When you work in social media you’re well aware every time you hit send you’re putting your job and brand on the line. When you do it tens of thousands of times the nerves dissipate. You learn to trust your instincts. Sure, there are times where you might write something that’s slightly outside your brand voice, tweet something from the wrong account or post an image that is misinterpreted and fire up a slight amount of anxiety. But if you’re good at what you do, you can usually justify what happens to those in charge.
But what if one of your posts was fully approved and vetted by everyone and still goes horribly wrong? How would you handle that?
It’s the position Amber Derrow, Social Media Coordinator for the Indianapolis Colts, found herself in a few weeks ago. As the team officially announced the “hiring” of New England Patriots Offensive Coordinator Josh McDaniels via social media, ESPN’s Adam Schefter was reporting via the same medium that McDaniels had rebuffed the Colt’s overtures in favor of returning to New England. What would you do? How would you react?
Derrow reacted quickly despite the shock of the situation and followed the Harvey Danger rule of social media and ran it up the flagpole to see.
“I honestly found out like everyone else did that evening. I saw Schefter’s Tweet, was in disbelief and reached out to my supervisor,” Derrow said. “Immediately we started communicating with ownership and our PR department on what our next steps would be. Once we had confirmation that the reports were true, the McDaniels content was pulled from all platforms and we released a team statement.”

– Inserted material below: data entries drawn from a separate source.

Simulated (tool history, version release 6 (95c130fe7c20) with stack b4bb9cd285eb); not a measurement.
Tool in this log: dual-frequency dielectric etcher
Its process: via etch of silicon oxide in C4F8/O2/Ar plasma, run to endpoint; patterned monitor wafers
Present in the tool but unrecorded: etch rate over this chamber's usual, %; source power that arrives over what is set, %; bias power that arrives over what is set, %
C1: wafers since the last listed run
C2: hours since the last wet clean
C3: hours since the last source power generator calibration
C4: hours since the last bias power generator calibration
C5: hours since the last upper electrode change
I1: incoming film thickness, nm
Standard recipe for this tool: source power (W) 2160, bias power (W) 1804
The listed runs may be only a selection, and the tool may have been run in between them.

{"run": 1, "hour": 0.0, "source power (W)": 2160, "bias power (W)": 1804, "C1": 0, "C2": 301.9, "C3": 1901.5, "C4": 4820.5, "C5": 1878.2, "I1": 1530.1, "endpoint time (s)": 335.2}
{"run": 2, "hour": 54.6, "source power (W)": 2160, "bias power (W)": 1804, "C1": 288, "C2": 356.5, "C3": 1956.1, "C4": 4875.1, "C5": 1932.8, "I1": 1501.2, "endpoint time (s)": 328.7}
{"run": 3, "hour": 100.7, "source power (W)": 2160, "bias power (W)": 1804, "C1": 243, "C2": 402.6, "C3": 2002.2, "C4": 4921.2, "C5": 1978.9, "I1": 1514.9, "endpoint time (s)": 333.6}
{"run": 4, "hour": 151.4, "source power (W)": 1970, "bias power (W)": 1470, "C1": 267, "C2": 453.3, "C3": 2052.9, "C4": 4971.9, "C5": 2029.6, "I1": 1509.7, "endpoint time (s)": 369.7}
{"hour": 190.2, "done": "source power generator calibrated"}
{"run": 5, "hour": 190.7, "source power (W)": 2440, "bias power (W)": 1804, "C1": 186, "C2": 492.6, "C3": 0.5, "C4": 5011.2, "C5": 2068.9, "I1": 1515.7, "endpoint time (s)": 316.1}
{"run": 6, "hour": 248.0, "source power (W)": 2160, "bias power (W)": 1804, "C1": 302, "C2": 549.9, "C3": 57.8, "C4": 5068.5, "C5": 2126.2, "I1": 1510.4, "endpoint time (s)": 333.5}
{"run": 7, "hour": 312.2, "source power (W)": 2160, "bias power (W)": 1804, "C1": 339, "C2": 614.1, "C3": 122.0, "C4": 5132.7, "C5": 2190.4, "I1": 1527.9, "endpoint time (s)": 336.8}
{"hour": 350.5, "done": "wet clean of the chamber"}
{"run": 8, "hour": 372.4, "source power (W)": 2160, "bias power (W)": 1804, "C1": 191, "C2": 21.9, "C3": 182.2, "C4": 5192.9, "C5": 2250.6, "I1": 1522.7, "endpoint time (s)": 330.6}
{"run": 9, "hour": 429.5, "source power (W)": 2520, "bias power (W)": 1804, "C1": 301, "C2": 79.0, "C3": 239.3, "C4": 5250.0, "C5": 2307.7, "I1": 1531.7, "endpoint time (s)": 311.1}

Despite the quick action, Twitter reacted with the exact amount of understanding and compassion as you’d expect. Absolutely none. Luckily for Derrow, she realized that, in order to work in social, you have to have a memory shorter than Muggsy Bogues.
“At the end of the day, we have to remind ourselves that there are certain things just out of our control,” Derrow shared. “ As a club, we were confident enough to share the news that McDaniels had agreed to terms. The internet wasn’t all that forgiving, but we just had to remind ourselves that bad days happen and better days are ahead. The sarcasm/jokes were more from Patriots fans than our own, which was something we wanted to focus on when trying to decide how to react to the situation. Our fans were hurt, upset, frustrated, etc. That evening wasn’t the place to make light of the situation.”
Understanding your fanbase in a situation like that is key. Fan is short for fanatic for a reason and emotions run high. A post or response that came off as tone deaf would have done more damage than the original post ever could have.
That same understanding though can lead to some amazing social media moments as well. Derrow, the one-person social team in Indy, tapped into that and created social media magic when the team finally hired their head coach Frank Reich a week after the McDaniels debacle.
“Going into the contract signing, I thought we could have fun with the original situation since enough time had passed that it was appropriate,” Derrow said. “When the news broke that Frank Reich was going to be our head coach, the fan sentiment was immediately positive. Since they were pleased with the signing, we knew we could have some fun with the announcement. We also made sure, as a club, that we would not announce ANYTHING until Frank’s pen hit the paper. I personally watched him sign the contract and left the room to send out the official announcement.”
So what do you create if you’re Derrow to make light of the original situation? First, you get photographic evidence that it actually happened and then you take it to another level to troll the trolls.
— Indianapolis Colts (@Colts) February 11, 2018
“I didn’t use the photo of the contract signing as the ‘announcement’ photo on Twitter because I knew what the responses were going to be following our initial Tweet:
“WE NEED PROOF!”
“PICS OR IT DIDN’T HAPPEN”
“ARE YOU SURE?!”
So, we let the steam build on the initial post and finally released the contract signing photo with the eyeballs emoji. A simple gesture that says, “Hey, look over here…is this what you want?!”
“What came next wasn’t planned. We didn’t anticipate fans needing MORE proof. (Why would they?) We had the contract signing photo, and we even included a framed map of Indiana in the background so people knew Frank was in Indy for the signing! However, with Frank’s sense of humor, he obliged to my request of holding up a newspaper to prove the date and location of the signing. Our Owner, Jim Irsay, was right there with him showing his excitement for the evening.”
Since you guys got jokes! pic.twitter.com/qfA7muSwbx
— Indianapolis Colts (@Colts) February 11, 2018
The moral of the story? While you likely won’t have to use the hostage newspaper approach to fix a situation, you should always have thick skin, stay in tune with your fans and never be afraid to have a sense of humor even when it comes at your own expense. It just might pay off in a big way.
“People will never forget what happened the week prior, but our fans were ready to move on,” Derrow said. “The evening of the contract signing was a fresh start and a new outlook on what’s to come. We got the right guy, and that’s all that matters. We’ve shown more personality on social since the contract signing because of the positive response, and I think it’s something we will continue to grow and work on as a club.”